It’s a form of entertainment that spans centuries, cultures, and continents. Nancy Smith, founder of the Great Arizona Puppet Theater, talks about her early experiences with puppetry, changes in audiences she’s observed over the years and how to prepare small children for a first performance.
For more than 25 years, you’ve created performances that entertain young children and encourage them to tap into their imaginations. Talk about what entertainment for kids consisted of when you were growing up.
We lived in Germany. My father was in the Army. We did not have television and there was only one radio show on Sundays. We could listen to “The Lone Ranger” and somebody read the funnies on the radio, but other than that we really did not have anything to entertain us. We had to entertain ourselves.
What do you remember about your first encounter with puppets?
I got a puppet theater and some puppets from Santa Claus and it was very exciting. I was a very shy child, so I would hide behind my mother if people came over. So I really took to the puppets. But they didn’t speak at first. I would put on records, which we had back then. I would have the puppets do the songs on the records.
Puppets truly seem to help kids express inner feelings and fantasies.
I have found that if I’m working with kids, sometimes I’ll go around with a bunch of puppets and let the kids separate them into smaller groups and let them make up their own stories. They’ll come up with things that you never expected. If there’s a child that’s maybe having trouble at home, they may not tell you about it, but if you give them a group of puppets as a family, they may start acting it out.
You have created a career’s worth of puppets. Do you have a favorite?
I usually really like the puppet that I’m working with at the moment. I like the puppet that we built for “Little Red Riding Hood.” There’s one named Baby Water Monster that I just love because he works really well.
The Wolf and Little Red Riding Hood have been around a long time.
They’re not our oldest puppets. We actually have some puppets that I made when I was in college that predate those.
Is there a place for puppetry performances in future generations of high-tech kids?
Even with all the technology and everything there is today, I think there’s something about people that they like seeing something that’s happening right now, in front of them. A very low-tech kind of thing.

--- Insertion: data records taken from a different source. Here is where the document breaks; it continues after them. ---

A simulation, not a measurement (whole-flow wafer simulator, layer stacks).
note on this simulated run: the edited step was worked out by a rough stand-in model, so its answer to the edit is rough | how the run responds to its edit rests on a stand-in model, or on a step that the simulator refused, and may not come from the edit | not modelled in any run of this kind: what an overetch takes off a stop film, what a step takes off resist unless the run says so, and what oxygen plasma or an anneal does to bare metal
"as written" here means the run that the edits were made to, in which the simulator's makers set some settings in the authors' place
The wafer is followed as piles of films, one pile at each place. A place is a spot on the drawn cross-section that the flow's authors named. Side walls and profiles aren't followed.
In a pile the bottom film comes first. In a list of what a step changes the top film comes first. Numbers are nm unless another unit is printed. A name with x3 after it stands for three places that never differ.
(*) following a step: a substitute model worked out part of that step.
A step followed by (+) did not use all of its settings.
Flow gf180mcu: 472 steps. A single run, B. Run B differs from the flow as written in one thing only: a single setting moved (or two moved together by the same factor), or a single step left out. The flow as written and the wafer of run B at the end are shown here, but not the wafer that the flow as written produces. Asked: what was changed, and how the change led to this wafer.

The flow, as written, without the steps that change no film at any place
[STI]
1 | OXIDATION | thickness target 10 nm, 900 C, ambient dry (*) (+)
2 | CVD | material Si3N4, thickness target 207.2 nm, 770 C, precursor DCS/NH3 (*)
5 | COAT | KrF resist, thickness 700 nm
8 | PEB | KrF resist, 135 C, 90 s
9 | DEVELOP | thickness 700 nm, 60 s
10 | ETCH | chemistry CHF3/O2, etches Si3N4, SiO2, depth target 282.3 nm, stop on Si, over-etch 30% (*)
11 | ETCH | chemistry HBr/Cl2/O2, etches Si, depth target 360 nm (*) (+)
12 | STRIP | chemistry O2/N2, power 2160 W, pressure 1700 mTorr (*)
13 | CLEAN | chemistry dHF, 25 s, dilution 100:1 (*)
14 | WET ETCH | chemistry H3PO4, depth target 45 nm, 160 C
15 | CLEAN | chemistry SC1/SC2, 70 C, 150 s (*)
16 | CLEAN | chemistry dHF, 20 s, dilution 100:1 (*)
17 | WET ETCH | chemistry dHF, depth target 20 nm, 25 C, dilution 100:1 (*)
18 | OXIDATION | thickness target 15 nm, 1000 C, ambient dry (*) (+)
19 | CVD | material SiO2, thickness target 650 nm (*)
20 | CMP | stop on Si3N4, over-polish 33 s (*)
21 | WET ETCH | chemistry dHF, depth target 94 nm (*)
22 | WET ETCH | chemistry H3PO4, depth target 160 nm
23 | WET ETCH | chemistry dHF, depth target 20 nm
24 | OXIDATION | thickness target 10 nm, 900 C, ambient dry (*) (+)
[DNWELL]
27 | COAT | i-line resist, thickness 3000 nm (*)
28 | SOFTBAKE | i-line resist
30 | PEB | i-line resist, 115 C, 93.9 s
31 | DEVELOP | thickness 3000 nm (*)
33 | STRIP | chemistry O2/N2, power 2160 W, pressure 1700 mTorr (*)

How have audiences changed since you started Great Arizona Puppet Theater?
There are so many puppets that you can see now in movies and commercials and on television. It’s really gone into the popular culture. Particularly, the young adult audience is much more accepting than they used to be because a lot have grown up with the Muppets.
And watching “Sesame Street”…so puppets were a daily part of their lives.
Now we’re finding that we have an eager audience among really young children and then again when they get to be about 18 years old. We are involved in national organizations. We’ve gone to international festivals, and puppetry is very much alive.
What are some tips for parents who want to take a young child to a puppet show, or any other age-appropriate live performance?
Prepare the children for what the experience is going to be like. Read the story ahead of time. Talk about it a little bit. “Oh, we’re going to see it, and we’re all going to be sitting down and there will be other people there.”
Puppet shows, in particular, often serve as a young child’s first experience watching a live performance.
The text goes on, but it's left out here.